Clippers' Kawhi Leonard move shows no one will hand Kings playoff berth

No one was ever going to hand the Kings a playoff berth. No one feels bad for Sacramento that their team hasn’t made the postseason in 13 years. No one is going to feel bad if that streak hits 14.

This is the NBA and the summer of 2019 has digressed into one giant game of musical chairs. If the Kings are going to grab one of the coveted seats at the table, it will be due to the evolution of their young players.

Nothing has changed from the moment the season ended and nothing really changed late Friday evening when the Los Angeles Clippers made a huge power move to steal Kawhi Leonard from the Toronto Raptors and then add Paul George as his wingman.

In a league filled with stars, the Kings have to build the old fashion way - through the draft. They don’t have the ability to land a Leonard or an Anthony Davis on the open market. They didn’t even get to the finish line with a 33-year-old Al Horford.

Despite measures to even the playing field, being a small market team in the NBA still has its limitations. The Kings have done their best to create a culture where players would like to play and they have attracted quality veterans to support their developing team.

There still is a value in growing from the ground up. Continuity is key in the league and it appears the Kings are on an upward arc. After posting 39 wins a season ago, they have a vision for what is next and they shouldn’t be deterred by the improvements of others.

For every Clippers club making a giant move, there is an Oklahoma City team that just hit the reset button and now is looking to the future.

For every Lakers team, there is a Golden State Warriors franchise that will walk into next season without Kevin Durant, Andre Iguodala, Shaun Livingston, DeMarcus Cousins and Klay Thompson.

If anyone believes the Warriors will be just fine with D’Angelo Russell and Willie Cauley-Stein as replacements, they aren’t being honest with themselves.

Superteams will rise and fall. The real danger to a team like the Kings comes from the improvements of the young teams around them.

The Dallas Mavericks have an opportunity to be better this season. Eventually, the New Orleans Pelicans will get there as well. These are the teams the Kings need to stay ahead in the chase for the postseason.

There is a window that is coming when a 34-year-old LeBron James won’t be able to dominate as he has for the last decade and a half. The time is also coming for the Warriors and the Thunder and it’s already consuming the San Antonio Spurs.

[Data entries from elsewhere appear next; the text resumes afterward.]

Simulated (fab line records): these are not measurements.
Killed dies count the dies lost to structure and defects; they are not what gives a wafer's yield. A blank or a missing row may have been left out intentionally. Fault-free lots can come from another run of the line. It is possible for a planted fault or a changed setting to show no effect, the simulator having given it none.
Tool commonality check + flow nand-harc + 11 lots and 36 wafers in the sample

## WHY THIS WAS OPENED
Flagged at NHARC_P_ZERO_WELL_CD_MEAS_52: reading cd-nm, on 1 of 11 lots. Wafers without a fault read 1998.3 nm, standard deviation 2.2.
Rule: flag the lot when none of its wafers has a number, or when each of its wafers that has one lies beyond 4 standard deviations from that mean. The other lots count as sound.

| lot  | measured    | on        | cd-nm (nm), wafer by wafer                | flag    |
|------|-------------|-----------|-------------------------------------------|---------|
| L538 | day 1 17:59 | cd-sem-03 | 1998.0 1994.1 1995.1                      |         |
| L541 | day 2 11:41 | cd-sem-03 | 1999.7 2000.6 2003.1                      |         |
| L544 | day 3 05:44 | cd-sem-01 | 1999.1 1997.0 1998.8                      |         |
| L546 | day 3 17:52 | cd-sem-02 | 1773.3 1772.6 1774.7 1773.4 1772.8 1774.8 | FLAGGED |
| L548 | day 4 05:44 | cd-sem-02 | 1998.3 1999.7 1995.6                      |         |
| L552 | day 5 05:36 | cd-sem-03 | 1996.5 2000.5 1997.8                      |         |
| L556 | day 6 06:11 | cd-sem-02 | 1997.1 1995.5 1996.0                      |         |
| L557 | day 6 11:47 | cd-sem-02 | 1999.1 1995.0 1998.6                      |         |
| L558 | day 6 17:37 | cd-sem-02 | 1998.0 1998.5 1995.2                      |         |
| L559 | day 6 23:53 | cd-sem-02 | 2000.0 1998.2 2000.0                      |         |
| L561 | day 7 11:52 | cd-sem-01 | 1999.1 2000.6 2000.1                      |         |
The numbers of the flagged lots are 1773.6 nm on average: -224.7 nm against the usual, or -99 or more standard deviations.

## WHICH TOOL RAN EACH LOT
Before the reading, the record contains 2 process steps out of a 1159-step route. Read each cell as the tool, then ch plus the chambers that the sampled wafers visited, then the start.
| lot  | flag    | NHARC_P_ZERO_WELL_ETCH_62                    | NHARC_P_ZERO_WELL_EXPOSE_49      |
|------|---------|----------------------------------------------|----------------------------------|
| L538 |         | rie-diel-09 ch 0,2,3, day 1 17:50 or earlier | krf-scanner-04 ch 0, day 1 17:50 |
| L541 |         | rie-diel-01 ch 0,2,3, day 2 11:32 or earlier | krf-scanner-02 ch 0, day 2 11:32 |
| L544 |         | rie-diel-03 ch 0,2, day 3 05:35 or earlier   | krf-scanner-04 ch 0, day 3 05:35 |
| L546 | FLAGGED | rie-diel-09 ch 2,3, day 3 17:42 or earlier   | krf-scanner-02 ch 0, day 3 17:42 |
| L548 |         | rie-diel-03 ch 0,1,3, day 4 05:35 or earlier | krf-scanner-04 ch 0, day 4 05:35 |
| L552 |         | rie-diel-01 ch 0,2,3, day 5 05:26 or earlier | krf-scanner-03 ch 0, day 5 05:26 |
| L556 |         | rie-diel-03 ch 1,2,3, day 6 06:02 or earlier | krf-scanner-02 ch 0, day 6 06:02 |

This is the nature of professional sports. The swapping of pieces at the top should never matter for a team like the Kings, just like it doesn’t for the Denver Nuggets, Portland Trail Blazers or Utah Jazz.

These are franchises that have to look at the long game and focus on the development from within. Finding a star always is a possibility, but creating an environment where they can retain these players is paramount.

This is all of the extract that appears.